Philipp Brockington Jr. remembered as tireless supporter, benefactor of Brauer Museum

Shortly after Jonathan Canning arrived last year as the new director at the Brauer Museum of Art at Valparaiso University, Philipp Brockington Jr., one of the museum’s benefactors, dropped by and began sharing his enthusiasm for art and the museum with Canning.

“He continued to drop by unannounced and stroll through the galleries and storage with me. He was a fount of knowledge,” Canning said, adding he greatly appreciated Brockington’s immediate friendship and was saddened by his recent loss of strength and health, and death on Sunday.

Brockington, 83, was one of two plaintiffs in a lawsuit filed in an attempt to stop the sale of three cornerstone pieces of artwork at the Brauer Museum of Art at Valparaiso University.

A retired attorney and VU law professor, Brockington was a benefactor of the Brauer Museum and one of its staunchest supporters. He, like others affiliated with the museum, was taken aback by the university’s announcement in February of plans to sell the most valuable pieces in the museum’s collection to fund the renovation of dorms for first-year students.

“I think he was a wonderful, creative kind of person, seeing the needs and helping fulfill the needs” at the Brauer Museum, said Richard Brauer, the museum’s founding director and namesake, and the other plaintiff in the lawsuit.

When Brockington saw the museum needed to round out its collection of early 19th century portraits, he and his late partner, Howard Reeve Jr., helped fill it, Brauer said.

“That was such an important art form in the early 19th century,” Bauer said, adding Brockington also saw that the museum didn’t have a portrait of its founder, so he commissioned one, by the artist and VU graduate Caleb Kortokrax. The portrait was completed in 2015.

Brauer, among others, credits Brockington as the driving force behind the museum highlight collection book “American Art at the Brauer Museum of Art.” Brockington also underwrote the book, which contains color illustrations, accompanied by short texts, of 121 of the Brauer’s most significant works, Canning said.

Brauer also said Brockington was “very helpful” in the fight to keep the paintings proposed for sale at the museum.

“He led the way in saying he was against this sale,” Brauer said, adding he was shocked by Brockington’s death.

Late last month, a judge dismissed the lawsuit filed against Valparaiso University and its president, José Padilla. Sale of the artwork isn’t going forward yet, as the Indiana Attorney General’s Office still has to rule on whether the Percy H. Sloan Trust, which provided directly or indirectly for the three renowned pieces of artwork, would allow for the artwork to be auctioned off.

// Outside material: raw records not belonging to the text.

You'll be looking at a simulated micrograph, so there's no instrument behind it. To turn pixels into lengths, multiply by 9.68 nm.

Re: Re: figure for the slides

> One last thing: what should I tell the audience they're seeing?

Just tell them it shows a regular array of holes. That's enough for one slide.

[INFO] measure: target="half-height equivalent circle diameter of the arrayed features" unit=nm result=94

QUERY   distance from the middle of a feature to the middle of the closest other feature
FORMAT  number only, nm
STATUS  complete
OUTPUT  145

Padilla first announced the possible sale of three renowned works of art to fund the dorm renovations in early February. The paintings are considered cornerstones of the museum’s collection and have an estimated worth of millions of dollars. They are “Rust Red Hills” by Georgia O’Keeffe; Childe Hassam’s “The Silver Veil and the Golden Gate”; and Frederic Edwin Church’s “Mountain Landscape.”

The O’Keeffe and Hassam paintings were purchased through the Percy Sloan Trust; Church’s work was a direct gift from Sloan.

John Ruff, a VU senior English professor who also is a supporter of the Brauer Museum, said he first met Brockington around the time he arrived here, in 1989 or 1990. The two shared a common interest in art and literature.

Both Brockington and Reeve were docents and donors to the museum, Ruff added.

“Phil emerged as a quiet, strong advocate for the Brauer in efforts to stop the sale of its most valuable works of art, and with Richard Brauer took the issue to court when all other avenues closed,” Ruff said. “Perhaps it’s a blessing he died with that matter still unresolved.”

Brockington donated 46 works to the Brauer Museum, 19 of them jointly with his partner, Canning said, as well as starting an endowment fund with Reeve.

“The endowment fund created in Phil and Howard’s name is important to the museum’s future. This fund not only underwrites art purchases but also conservation and presentation expenses,” Canning said.

Ruff was with Brockington in his home two days before he died as he gave his personal collection of art to the Brauer Museum and to the Porter County Museum, and said he was there “as his lawyer recorded the specifics of his last great gifts to those two museums”

“Phil and his late partner Howard were loyal supporters of the PoCo Muse going back to the very beginning of my tenure as executive director,” said museum director Kevin Pazour.

“Even after Howard passed, Phil continued to shape our permanent collection by acquiring and donating museum-quality works of Porter County art. I will certainly miss his presence at our exhibit openings and the passion he had for art in all its forms. I will forever appreciate his thoughtfulness, sincere generosity, and clever wit.”

Brockington was a native of Richmond Hill, New York, who graduated from Chesterton High School after his family moved to the community when he was 14, according to his obituary. He was a graduate of Amherst College and the Harvard Law School.

One of his major cases was representing Orville Redenbacher in the sale of his popcorn business to Hunt-Wesson Foods. In 1972, Brockington joined the faculty of the VU law school, where he taught business law courses, such as Corporations and Mergers and Acquisitions, and his favorite, a seminar in Law and Literature. He retired from VU in 1996.

A gathering of his friends and colleagues will be held from 1 to 3 p.m. on Saturday, Dec. 2, at the Brauer Museum of Art on the campus of Valparaiso University. Memorials in Philipp Brockington’s name may be made to the Brauer Museum of Art or the Porter County Museum.